Tustin Estate

Greengage provided sustainability, energy, biodiversity and EIA services and support for this community-centred redevelopment of a 1960s housing estate.

The Tustin Estate is a community-centred redevelopment of a 1960s housing estate located to the north of the Old Kent Road and west of Ilderton Road. It’s made up of three towers and six low-rise blocks, Pilgrims Way Primary School and several businesses fronting onto Old Kent Road.

In March 2021, residents voted in favour of demolishing and rebuilding the low-rise buildings in a residents’ ballot. The masterplan comprises 690 homes, including both council homes (with 68% affordable – including shared equity, key worker, and over 55s accommodation) and homes for private sale. There will also be a replacement school building, new commercial spaces, and a new park. All existing residents will be able to move to a new council home in the first phase of the scheme.
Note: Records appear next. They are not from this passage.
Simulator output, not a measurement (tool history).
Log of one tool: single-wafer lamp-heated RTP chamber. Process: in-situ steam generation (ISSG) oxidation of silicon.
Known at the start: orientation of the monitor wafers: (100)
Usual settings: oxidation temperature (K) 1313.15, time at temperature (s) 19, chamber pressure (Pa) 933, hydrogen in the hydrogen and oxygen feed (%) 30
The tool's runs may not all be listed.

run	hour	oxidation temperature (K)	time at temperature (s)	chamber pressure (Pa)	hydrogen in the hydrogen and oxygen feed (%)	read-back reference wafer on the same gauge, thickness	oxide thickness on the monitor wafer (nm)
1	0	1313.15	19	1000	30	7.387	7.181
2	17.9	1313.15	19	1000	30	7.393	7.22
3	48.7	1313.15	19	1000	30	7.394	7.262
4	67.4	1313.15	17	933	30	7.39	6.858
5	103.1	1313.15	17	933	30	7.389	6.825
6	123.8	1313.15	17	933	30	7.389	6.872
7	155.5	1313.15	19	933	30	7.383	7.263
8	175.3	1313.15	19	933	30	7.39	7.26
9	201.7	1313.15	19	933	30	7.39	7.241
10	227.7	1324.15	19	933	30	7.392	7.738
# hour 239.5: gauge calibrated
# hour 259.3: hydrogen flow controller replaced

Greengage provided sustainability, energy, biodiversity, and EIA services for the project.

Throughout the design process Greengage supported the close engagement and collaboration with the existing residents with energy efficiency and sustainability being integral points in the Tustin Residents Manifesto that formed a key part of the project brief. Alongside this, co-design workshops were held with residents and students to discuss sustainability features such as green roofs, renewable energy production on site, safeguarding and enhancing biodiversity on site.

The scheme was designed with a strong sustainability strategy from the early stages which included energy efficiency, overheating mitigation, whole-life carbon reduction, circular economy strategy and BREEAM certification.

Greengage worked with the design team to develop the energy strategy for Phase 1 of the redevelopment, which is estimated to reduce regulated operational CO2 emissions by 94%, when compared to Building Regulations, significantly exceeding planning requirements (35%). Measures to achieve this performance include an efficient building envelope, mechanical ventilation with heat recovery (MVHR), connection to the SELCHP district heating network and maximised renewable energy generation with PV on roofs. Additionally, the design has looked to balance energy efficiency and overheating with measures such as solar control glazing, shading elements like balconies and external public corridors, and MVHR with summer bypass.

Greengage undertook whole-life carbon calculations and reviewed potential carbon reduction measures with the project team. Through this, a c.6% saving in embodied carbon (A1-A5) was achieved through using concrete with 50% GGBS cement replacement in the substructure. The scheme design also incorporated circular economy principles and aspirations through several strategies. These included material efficiencies, such as reducing slab thicknesses to reduce concrete volume; standardised or pre-fabricated elements such as balconies that reduce on-site waste; and reuse and recycling of construction and demolition waste, for example through using concrete from the existing buildings first as a piling mat and then as aggregate for hard landscaping, and also consideration of a community re-use scheme for the fixtures and fittings that will be removed from existing buildings.

Furthermore, the primary school and the commercial spaces of the redevelopment were designed to meet BREEAM Excellent standards.

In our role as EIA co-ordinators, Greengage managed a team of technical consultants covering 12 different topic areas including townscape and visual impact, wind, and air quality. Many of the environmental topics being assessed needed to feed back into the ongoing design development, ensuring that where potential impacts had been identified, these were minimised through design iteration. As EIA co-ordinators, Greengage produced a climate change and greenhouse gas EIA assessment which ensured maximising the sustainability of the development was at the heart of the EIA process.

Greengage worked with the design team to ensure that the proposals maximised biodiversity value of the site whilst also providing health and well-being benefits for current and future residents. Green Infrastructure has been planned at a side wide level with connections and linkages provided into existing green spaces in the locality. The proposed development incorporates native tree and shrub planting, understorey planting, rain gardens, eco-buffers, feature planting and sensory planting. The landscaping proposals will deliver a 29.10% net gain in biodiversity.